As an agriculturalist, I like to stay informed with organizations and groups that lobby for policies that could infringe on business practices relating to conventional agriculture. One of the websites I like to read is www.fooddeomocracy.org. They have a very visually appealing website, and the language is rather enchanting, even for an ag producer like myself.
I even agree with their mission statement:
“Food Democracy Now! is a grassroots community dedicated to building a sustainable food system that protects our natural environment, sustains farmers and nourishes families. “
However, after researching their campaigns, I found that this organization and I do not see eye to eye on most agriculture issues.
Reading Food Democracy’s website today, I found out one of their campaigns was to stop H.F. 589, from being passed in Iowa. Although this is “old news” I would like to share my opinion on the issue.
The bill can be read here:
As a summary, this bill would penalize people who trespass or lie to gain entry into livestock operations to take video of what they believe is animal abuse.
Those opposed to this bill believe that consumers have a right to know what is happening on livestock operations, and that undercover video is a way to “watch dog” the industry. To them it is a way to keep an eye on “big ag”.
My family owns and operates a medium sized feedlot in central Iowa, so this legislation would have an effect on our business. So, what is my opinion?
Animal abuse is wrong.
Growing up, my grandpa was a huge Iowa State University fan. He never once had anything negative to say about the university, and he supported them with his pocketbook as well. He was an alumi with a major in Animal Husbandry. His only complaint about ISU—that they changed the major’s name to Animal Science. He felt that this title didn’t fit the duty that farmers had to their animals. He believed that word husbandry better represented the obligation to care for animals. I believe a story like this represents the attitude of many farmers; they have a duty to care for their animals, while trying to produce food for others.

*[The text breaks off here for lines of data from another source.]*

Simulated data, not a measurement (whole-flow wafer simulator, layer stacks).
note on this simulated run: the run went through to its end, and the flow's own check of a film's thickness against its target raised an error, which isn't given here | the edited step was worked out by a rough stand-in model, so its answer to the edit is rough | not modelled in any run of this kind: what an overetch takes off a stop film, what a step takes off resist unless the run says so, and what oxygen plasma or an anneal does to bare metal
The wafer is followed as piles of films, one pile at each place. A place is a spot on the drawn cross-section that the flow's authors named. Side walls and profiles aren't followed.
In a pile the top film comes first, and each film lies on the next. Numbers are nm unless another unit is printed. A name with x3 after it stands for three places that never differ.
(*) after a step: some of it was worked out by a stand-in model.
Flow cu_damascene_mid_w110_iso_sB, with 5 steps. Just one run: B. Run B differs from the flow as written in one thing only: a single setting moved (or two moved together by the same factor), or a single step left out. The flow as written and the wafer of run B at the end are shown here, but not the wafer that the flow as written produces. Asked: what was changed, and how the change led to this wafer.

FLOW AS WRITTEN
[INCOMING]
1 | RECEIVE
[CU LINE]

Producers and producers’ employees that mistreat animals are not the standard in the livestock industry. I do not condone this behavior, as it does not represent the industry correctly. These “bad eggs” cause problems for producers who care for their animals, and follow procedures that are an industry standard.
Animal care is important to farmers. An animal that is treated well and comfortable is less costly for a producer. They perform better. Farmers want performance; therefore mistreating animals goes against the goals of farmers.
So if farmers don’t mistreat their animals, why do I support a law to ban undercover cameras and videos from their operations?
Because those with the camera undercover have an agenda, if they didn’t, they wouldn’t have to go undercover. If a fair and objective journalist would want to come to my family’s feedlot with an open mind, they would be welcomed with open arms. We don’t have anything to hide, and we want to be transparent so consumers can feel comfortable about where their beef comes from.
What scares me as a producer? Someone coming onto my farm with a video camera and taking footage, then editing it—-including a string orchestra and sensational verbs and nouns spouting misinformation. Nothing positive or educational can come from deception. The purpose of these undercover videos is not to watch the industry, to make sure practices are humane, but to find footage that can be spun to back an already formed opinion.
I believe in transparency, but not the kind that stems from deception and an agenda. I believe that fair and objective journalism is a “watch-dog” for the industry. What do I think those journalists would find—a greater understanding of the industry, and that consumers can enjoy animal products with the confidence that animals are treated humanely.
My suggestion? If you want to know what is happening on a farm–ask a farmer to answer your questions, ask for a tour, and make decisions with an open mind.
This is the opinion of the author, Beth Holz.